We’ve learned many things from SHAMBAUGH’s Gender Equity practice, the most valuable of which have come from the women themselves. In addition to SHAMBAUGH’s Women in Leadership and Learning Institute (WILL), we partner with our clients in providing a targeted leadership program for female talent in-house, which draws talented women leaders from organizations worldwide who come together to not only accelerate the participants’ own growth and advancement, but also bring greater value back to their teams and companies.
A new article in McKinsey Quarterly—“When Women Lead, Workplaces Should Listen”—validates SHAMBAUGH’s findings by mirroring what we have discovered through our years of experience developing and coaching women leaders. That is, as the report correctly states:
“The most valuable lessons of women’s leadership programs are those that show organizations where to improve.”

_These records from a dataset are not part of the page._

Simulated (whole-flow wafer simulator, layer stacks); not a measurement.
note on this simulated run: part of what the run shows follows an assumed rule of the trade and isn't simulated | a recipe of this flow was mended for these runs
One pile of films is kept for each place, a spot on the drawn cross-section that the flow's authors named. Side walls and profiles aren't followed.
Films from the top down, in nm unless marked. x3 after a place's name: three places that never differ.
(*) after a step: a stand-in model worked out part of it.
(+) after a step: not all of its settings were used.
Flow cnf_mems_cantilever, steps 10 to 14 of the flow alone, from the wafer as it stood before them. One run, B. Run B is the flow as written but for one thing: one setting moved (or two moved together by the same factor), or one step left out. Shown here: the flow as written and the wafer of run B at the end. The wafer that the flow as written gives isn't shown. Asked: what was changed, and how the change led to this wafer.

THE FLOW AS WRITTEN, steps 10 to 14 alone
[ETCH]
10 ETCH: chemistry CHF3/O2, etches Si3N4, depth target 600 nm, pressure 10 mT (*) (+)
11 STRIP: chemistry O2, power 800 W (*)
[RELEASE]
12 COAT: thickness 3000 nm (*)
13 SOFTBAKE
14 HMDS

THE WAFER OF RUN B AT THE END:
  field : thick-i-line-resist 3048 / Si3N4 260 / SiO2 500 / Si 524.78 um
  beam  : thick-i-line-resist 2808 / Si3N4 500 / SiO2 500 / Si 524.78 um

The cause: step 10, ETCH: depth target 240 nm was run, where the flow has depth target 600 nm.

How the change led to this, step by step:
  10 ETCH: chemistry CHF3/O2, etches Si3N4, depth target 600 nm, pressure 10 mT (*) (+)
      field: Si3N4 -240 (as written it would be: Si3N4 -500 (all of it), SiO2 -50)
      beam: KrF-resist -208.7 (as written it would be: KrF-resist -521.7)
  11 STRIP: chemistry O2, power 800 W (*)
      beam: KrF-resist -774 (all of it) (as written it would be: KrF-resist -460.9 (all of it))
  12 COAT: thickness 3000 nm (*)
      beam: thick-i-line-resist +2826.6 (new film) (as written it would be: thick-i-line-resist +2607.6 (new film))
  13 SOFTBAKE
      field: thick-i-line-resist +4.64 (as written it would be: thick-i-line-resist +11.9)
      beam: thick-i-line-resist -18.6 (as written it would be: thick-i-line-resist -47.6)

Of particular importance, McKinsey reported that women, more often than men, display leadership qualities that are “highly applicable to future global challenges.”
These traits include:
- Inspiration
- Participative decision making
- Expectations and rewards
- People development
- Role modeling
SHAMBAUGH’s research has revealed similar findings, which is why we have long emphasized the importance of the positive outcomes that can emerge from women’s leadership programs—outcomes that are beneficial for the whole company if the organization is listening and is open to the important points that women bring to the table. Like McKinsey, SHAMBAUGH has found that it is critical to tap into the levels of input and perspectives that are driven by women.
SHAMBAUGH’s leadership programs for women and other women’s leadership programs are doing their job in not only helping women participants develop core leadership skills such as enhancing their executive presence, communicating with greater confidence, and strengthening their power base, but in increasing their value across the organization. But we’ve noticed that where the baton sometimes gets dropped is in incorporating the strengths and insights that women bring back from such programs within the larger company. At the end of the day, the successful implementation of the learnings from a women’s leadership development program is what separates successful change in this arena from business as usual. It’s about how the company—and the women themselves—tap into and leverage what women bring back from the program.
As one of our WILL attendees—a senior manager from KPMG—told SHAMBAUGH at the completion of the program:
“I have learned a tremendous amount of information and feel energized to implement these areas that will support my growth and development as a leader.”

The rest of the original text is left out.